IV. THE APPARENTLY SUCCESSFUL RIVALRY OF THE MAGICIANS. They also were able, or seemed to be able, to turn water into blood. There are, indeed, some difficulties in understanding the nature of their action here—whether it was mere trickery and deception, or whether God did allow water, as it passed through their hands, to be changed to blood. An understanding of these points is, however, of secondary importance. The thing of moment is to mark how unimpressed the magicians themselves seem to have been with the terrible spectacle presented to them. It was not for Pharaoh only to take heed to this river of blood; the intimation was for them also. But they clung, as privileged men almost always do cling, to their position and influence. Not only was Pharaoh's kingdom in danger, but their standing as the professed agents of supernatural powers. They went on, vainly contending against this new manifestation of power, though surely in their hearts they must have felt it was destined to prevail And their conduct was made worse by the fact that they were pursuing it in the midst of general suffering.

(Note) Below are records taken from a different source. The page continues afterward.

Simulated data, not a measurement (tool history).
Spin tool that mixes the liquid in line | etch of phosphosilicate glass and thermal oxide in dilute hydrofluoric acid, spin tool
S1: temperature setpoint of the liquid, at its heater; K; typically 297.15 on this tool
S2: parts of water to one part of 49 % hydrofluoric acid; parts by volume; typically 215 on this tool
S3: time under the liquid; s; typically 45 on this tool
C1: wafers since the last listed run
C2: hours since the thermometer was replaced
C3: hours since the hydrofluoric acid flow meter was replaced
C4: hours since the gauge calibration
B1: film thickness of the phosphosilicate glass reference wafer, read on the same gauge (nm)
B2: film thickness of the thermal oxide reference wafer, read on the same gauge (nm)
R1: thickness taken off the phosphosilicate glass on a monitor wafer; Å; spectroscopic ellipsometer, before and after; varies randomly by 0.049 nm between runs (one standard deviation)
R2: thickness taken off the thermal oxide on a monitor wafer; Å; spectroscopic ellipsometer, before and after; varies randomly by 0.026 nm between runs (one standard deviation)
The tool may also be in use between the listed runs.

V. THE INTERVAL TO THE NEXT PLAGUE. What was this interval for? Surely to give Pharaoh time—time to consider the miracle in all its bearings, and get over the rashness and pride which prompted his first thoughts of continued resistance. We know not if, during these seven days, the river slowly returned to its natural state. Perhaps there was no sharp dividing line between the plagues; one may have come on as another faded away. Seven days, then, were given to Pharaoh to change his mind; but it is very hard for a man, even in seven days, to say he has been utterly wrong. And then there is the success of these magicians to keep him astray. Yet what was there in them to give satisfaction? It seemed they could do the same thing which Moses was doing, viz. change water into blood. If only they could have changed blood into water again, then they might have been of some use and comfort to Pharaoh.—Y.
HOMILIES BY J. URQUHART
The water turned into blood.
I. THE PUNISHMENT. There were two elements in it.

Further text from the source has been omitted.